It's been an interesting week for The God Who Wasn't There. Conventional wisdom would have it that interest in going to theatrical screenings of the movie would wane with the availability of the movie on DVD (direct on our site since June 6, and, as of Aug. 23, wider availability through our new distributor Microcinema).
But in the past few days, I've seen some of the biggest crowds since the San Francisco premiere. When I showed up half an hour early for the Sunday screening at the Center for Inquiry West in Hollywood, I was greeted by the surprising sight of a line going down the sidewalk--and the theater was already almost entirely full. CFI West executive director Jim Underdown, the CFI volunteers and I hastily rearranged the Steve Allen Theater risers and brought in new seats. We were still SRO and added a second, unscheduled screening. Then it was down to Costa Mesa for the other CFI screening, and the same thing happened. First time I ever did 4 Q&As in the same day.
Tuesday at the Christianity in Question event in Louisville, it was a fairly full house (and another added screening, but this one because one of the local papers had listed the screening as starting at the wrong time). The audience was a bit different, though--a mix of conservative Christians, liberal Christians and freethinkers. The panel discussion was set up by the press as a potential brawl, but it was really quite civil. The panel included Dean of the Southern Baptist Theological Seminary Russell Moore, Highland Baptist Church's Rev. Joseph Phelps and University of Louisville historian Karen Spierling.

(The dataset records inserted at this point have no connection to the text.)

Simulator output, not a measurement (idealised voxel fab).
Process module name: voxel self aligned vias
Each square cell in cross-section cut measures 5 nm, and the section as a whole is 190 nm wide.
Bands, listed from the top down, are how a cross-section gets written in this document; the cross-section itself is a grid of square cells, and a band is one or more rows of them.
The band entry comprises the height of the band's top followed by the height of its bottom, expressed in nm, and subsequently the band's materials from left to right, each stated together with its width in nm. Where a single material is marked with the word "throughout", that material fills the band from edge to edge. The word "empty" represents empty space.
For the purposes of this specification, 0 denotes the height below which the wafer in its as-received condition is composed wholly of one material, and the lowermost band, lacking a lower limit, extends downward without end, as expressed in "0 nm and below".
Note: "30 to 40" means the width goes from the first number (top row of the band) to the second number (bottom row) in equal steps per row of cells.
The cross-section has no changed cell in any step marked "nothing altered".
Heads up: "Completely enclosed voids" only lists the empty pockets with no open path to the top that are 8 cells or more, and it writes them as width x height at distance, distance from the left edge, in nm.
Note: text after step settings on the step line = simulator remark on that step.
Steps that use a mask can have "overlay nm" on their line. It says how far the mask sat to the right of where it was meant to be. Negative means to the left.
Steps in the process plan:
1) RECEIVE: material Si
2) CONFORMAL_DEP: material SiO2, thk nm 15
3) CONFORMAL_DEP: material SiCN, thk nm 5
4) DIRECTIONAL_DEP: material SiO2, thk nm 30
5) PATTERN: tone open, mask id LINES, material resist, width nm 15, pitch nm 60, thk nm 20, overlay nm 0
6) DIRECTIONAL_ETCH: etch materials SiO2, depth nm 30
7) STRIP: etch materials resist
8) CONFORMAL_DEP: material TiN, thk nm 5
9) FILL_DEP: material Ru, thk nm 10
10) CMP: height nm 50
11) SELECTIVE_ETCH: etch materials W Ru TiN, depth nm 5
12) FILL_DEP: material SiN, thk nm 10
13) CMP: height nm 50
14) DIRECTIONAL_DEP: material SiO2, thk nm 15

The highlight of the evening for me was Moore's unequivocal declaration, "I believe that a corpse rose from the grave and walked around." That's a rough quote (I'll post the audio soon), but he did use and emphasize the word "corpse," which I thought was both very honest and wonderfully damaging to the credibility of literalist Christianity.
The biggest division on the panel was not between Moore and me, however. I think that fundies believe crazy things, but I acknowledge that once you step into their fantasy world where a hateful, disturbed god wrote a book called the Holy Bible, the hateful, disturbed conclusions of Christian fundamentalists do make some kind of internal sense.
Liberal Christianity, despite being non-hateful and on many issues even ethical, is hopelessly incoherent, however. Liberal Christianity says a perfect God wrote a perfect book--but he made mistakes. Or, alternately, liberal Christianity says the book is an extremely flawed and even disgusting work written by men--but special attention should still be paid to it. Liberal Christianity says religion shouldn't stand in the way of science--but a dead man did really rise from the dead. Probably. Or, at least, it's not unreasonable to believe that he did (or that he turned water into wine and walked on water). Liberal Christianity says the love of Jesus is the only way to Heaven--but if some people don't believe that, it's fine to let their deluded souls go off to Hell without even trying to stop them. Or maybe Heaven and Hell don't exist at all--but it's still very, very important to praise this figure called "God." For some reason.
Liberal Christianity wants to drink the Kool-Aid but pretend there's no cyanide in it. And nothing pisses off liberal Christians more than having the incoherence of their beliefs laid bare.
Rev. Joseph Phelps, a liberal Christian (who does, by the way, believe Jesus actually rose from the dead and is capable of saying so in as casual a manner as this parenthetical), dealt with my critique of his brand of Christianity in the easiest--and most empty--manner: by accusing me of being a "fundamentalist" atheist. I'm getting so tired of this line that I usually just ignore it, hoping the audience will simply see through it. But sometime I suppose I'll have to come up with a pithy way of explaining that a person who believes that 1 plus 1 equals 2 is not embracing "fundamentalist" math. He's simply rejected 1 + 1 = 3 as flawed.